Sacramento Business Journal reporter Ben Van der Meer sat down this spring with Kitchell CEM President Russ Fox for one of the publication’s executive profiles. Below is the original article.
As president of one of Sacramento’s leading public-sector construction companies, Russ Fox said he’s got a special place in his heart for construction projects at community colleges.
His own experience attending community college is the reason why. After graduating high school in Willows, Fox took classes at Shasta College in Redding. “I didn’t have a clue what I was going to do when I grew up,” he said. “Community colleges helped me out.”
During school breaks, he worked on a house remodeling project. A superintendent told him that if he got a degree in construction management, he could do anything in the field.
Fox finished his undergraduate requirements at Shasta and transferred to the highly regarded construction management program at California State University Chico. That paved the way for everything that’s happened in his career since.
Fox’s first job after college was in Stockton, building offshore oil platforms that eventually would go off the coast of Southern California. Fox said the work wasn’t glorious but, after growing up poor, he was happy to have it.
A year in, however, the company wanted to transfer him to El Centro in Southern California. He was not enamored with the idea of moving to the desert. Instead, in 1986 Fox got a job with Kitchell based on the recommendation of a former colleague who’d joined the company.

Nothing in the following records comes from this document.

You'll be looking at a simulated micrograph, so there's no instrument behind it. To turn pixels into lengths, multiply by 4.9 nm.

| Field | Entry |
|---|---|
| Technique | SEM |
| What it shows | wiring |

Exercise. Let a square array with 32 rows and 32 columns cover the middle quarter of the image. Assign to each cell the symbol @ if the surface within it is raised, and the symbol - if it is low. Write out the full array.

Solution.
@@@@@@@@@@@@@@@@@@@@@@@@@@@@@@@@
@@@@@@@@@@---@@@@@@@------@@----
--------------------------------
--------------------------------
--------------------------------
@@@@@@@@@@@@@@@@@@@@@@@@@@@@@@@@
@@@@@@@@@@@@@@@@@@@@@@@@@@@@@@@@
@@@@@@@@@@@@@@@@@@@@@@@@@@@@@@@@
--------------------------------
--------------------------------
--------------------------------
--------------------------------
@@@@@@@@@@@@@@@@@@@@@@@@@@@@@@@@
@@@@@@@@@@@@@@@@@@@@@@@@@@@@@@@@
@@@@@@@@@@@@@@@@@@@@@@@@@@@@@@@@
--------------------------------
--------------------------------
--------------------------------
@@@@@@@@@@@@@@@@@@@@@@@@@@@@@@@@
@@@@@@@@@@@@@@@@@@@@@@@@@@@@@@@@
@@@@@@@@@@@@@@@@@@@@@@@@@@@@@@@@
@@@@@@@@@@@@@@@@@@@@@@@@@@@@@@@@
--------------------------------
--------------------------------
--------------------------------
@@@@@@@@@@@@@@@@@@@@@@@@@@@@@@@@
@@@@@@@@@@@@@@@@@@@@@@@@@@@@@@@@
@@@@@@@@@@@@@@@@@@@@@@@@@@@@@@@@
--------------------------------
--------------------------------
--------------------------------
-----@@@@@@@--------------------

Fox’s first job with Kitchell was working on state correctional prison projects when California was in the midst of a prison building boom in the 1980s. He steadily moved up the ranks, first managing projects in the field, then operations, then becoming the vice president for Kitchell CEM’s western region. Kitchell CEM is one of five separate but related companies with the Kitchell name and is based in Sacramento.
In 2008, Fox became Kitchell CEM president. During his entire time at Kitchell, he only had one, fleeting desire to look into a position with another company, he said.
“It’s an employee-owned company, and I’ve never been asked to do something that was against my core values,” he said. “And when I make a business decision, I worry about how it affects the retirement of everyone down to the receptionist.”